Clematis Street: West Palm Beach, Florida


Clematis Street has been the commercial district for Palm Beach County since the 1890s. Today it is known as the "Main Street" and entertainment center of West Palm Beach. The street is viewed by locals as the city's living room — a place where people come to shop, dine, do business, relax, and have fun. The eclectic and authentic architecture along Clematis has evolved over the last century, spanning nearly every significant era and style from 1890 to 2009.

Designated Area

Extends for five blocks along the center of downtown West Palm Beach from Flagler Drive to Rosemary Avenue.

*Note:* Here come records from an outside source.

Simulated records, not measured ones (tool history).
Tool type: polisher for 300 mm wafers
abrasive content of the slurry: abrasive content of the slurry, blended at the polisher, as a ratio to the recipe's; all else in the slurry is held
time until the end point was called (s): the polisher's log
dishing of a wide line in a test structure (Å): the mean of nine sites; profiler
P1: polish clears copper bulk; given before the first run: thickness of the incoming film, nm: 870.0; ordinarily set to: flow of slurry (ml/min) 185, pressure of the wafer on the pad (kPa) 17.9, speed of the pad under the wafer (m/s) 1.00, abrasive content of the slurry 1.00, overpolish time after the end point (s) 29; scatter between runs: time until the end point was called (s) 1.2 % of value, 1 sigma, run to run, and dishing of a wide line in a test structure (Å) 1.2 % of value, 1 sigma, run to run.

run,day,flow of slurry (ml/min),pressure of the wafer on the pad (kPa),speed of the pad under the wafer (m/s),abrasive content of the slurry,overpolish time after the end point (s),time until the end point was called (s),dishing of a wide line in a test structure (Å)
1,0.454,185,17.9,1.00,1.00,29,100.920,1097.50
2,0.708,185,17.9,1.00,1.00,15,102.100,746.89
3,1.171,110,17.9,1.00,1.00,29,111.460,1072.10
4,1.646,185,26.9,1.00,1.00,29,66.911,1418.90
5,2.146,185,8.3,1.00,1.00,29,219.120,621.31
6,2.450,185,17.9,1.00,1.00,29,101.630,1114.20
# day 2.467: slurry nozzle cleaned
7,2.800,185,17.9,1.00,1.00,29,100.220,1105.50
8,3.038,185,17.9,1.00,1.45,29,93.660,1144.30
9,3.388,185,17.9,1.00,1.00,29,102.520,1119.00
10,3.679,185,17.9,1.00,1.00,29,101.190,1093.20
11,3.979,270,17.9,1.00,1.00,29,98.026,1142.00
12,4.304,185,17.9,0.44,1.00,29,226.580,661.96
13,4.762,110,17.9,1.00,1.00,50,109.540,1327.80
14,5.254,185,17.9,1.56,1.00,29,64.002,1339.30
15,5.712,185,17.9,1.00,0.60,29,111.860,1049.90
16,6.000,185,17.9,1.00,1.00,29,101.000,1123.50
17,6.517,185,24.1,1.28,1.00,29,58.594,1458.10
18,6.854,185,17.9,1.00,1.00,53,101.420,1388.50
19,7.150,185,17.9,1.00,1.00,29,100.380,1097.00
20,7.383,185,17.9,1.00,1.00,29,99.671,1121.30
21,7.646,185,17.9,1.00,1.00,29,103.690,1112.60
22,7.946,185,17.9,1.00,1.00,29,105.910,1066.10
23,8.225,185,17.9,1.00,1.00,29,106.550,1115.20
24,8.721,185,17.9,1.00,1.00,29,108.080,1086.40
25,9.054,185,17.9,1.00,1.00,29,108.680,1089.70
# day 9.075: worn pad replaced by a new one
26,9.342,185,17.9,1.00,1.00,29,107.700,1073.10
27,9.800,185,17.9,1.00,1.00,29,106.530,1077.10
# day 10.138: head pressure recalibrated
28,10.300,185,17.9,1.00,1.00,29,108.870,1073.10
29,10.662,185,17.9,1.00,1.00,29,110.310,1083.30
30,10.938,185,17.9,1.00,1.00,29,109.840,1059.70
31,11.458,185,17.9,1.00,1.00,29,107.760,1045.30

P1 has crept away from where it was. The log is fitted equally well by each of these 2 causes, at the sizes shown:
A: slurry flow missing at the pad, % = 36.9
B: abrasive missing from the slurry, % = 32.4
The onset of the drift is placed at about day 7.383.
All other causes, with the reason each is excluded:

Clematis by Night crowd. Photo courtesy City of West Palm Beach.

Planning Excellence

Shops and restaurants line the ground floor of historic buildings for the length of the street, providing abundant dining and entertainment options. Businesses range from 100-year-old retailers and modern dance clubs to health food emporiums. Annual events, concerts and festivals draw crowds of locals and visitors to Clematis Street.

Increasingly, startup businesses, small tech companies, creative office industry offices, and artists are occupying spaces above shops and restaurants, further energizing and activating the street, often at off hours, reflecting residents' non-traditional work schedules.

Intersection of Clematis St. and Narcissus Ave. Photo courtesy City of West Palm Beach.

Defining Characteristics, Features

History and Redevelopment

  • The configuration of Clematis Street as it is known today has its origins in the initial settlement of the city by Henry M. Flagler's surveyors and engineers for the East Coast Railroad (1893)
  • City planner John Nolen surveyed the city and created a general plan for development (1923)
  • In the early 1990s the street was converted back to a two-way street, travel lanes were reduced, intersections were raised for pedestrians, mid-block crossings were constructed, and the now iconic palms and live oaks were added
  • City adopted the Downtown Master Plan, setting the ground rules for the future growth of downtown West Palm Beach as a pedestrian friendly environment (1995)
  • The 500 block of Clematis Street listed in the National Register of Historic Places (1996)
  • Downtown Master Plan Update created a conservation district to preserve the scale of the existing buildings and protect the character of the street (2007); transfer of development rights was allowed to compensate property owners for the preservation of the buildings
  • A library located at the east end of Clematis Street was demolished in 2008 and a new waterfront park and pavilion opened to the public in February 2010; provides access and connection to the waterfront from Clematis Street
  • New library and city hall complex built on the Clematis Street Corridor, adding life to the street and replacing an old building that had been vacant for 10 years (2009)

Features and Events

  • Centennial Fountain and Waterfront Park, the iconic open space within the city, feature an interactive fountain, shady plaza, and expansive lawn; ideal for large gatherings and shows
  • A trolley system with two routes runs the length of Clematis Street connecting, the area to CityPlace, the train station and bus facility, Palm Beach Atlantic University, and the office district in downtown West Palm Beach
  • "Clematis by Night" draws thousands of people weekly since 1996 for a fountain-side concert series featuring local, regional, and national entertainment, food, art, and children's activities
  • Other festivals and events include: "SunFest,"  the annual boat show, and "Corvettes on Clematis"
  • Clematis Street's nightlife scene draws nearly 80,000 visitors each week

Looking east on Clematis St. Photo courtesy City of West Palm Beach.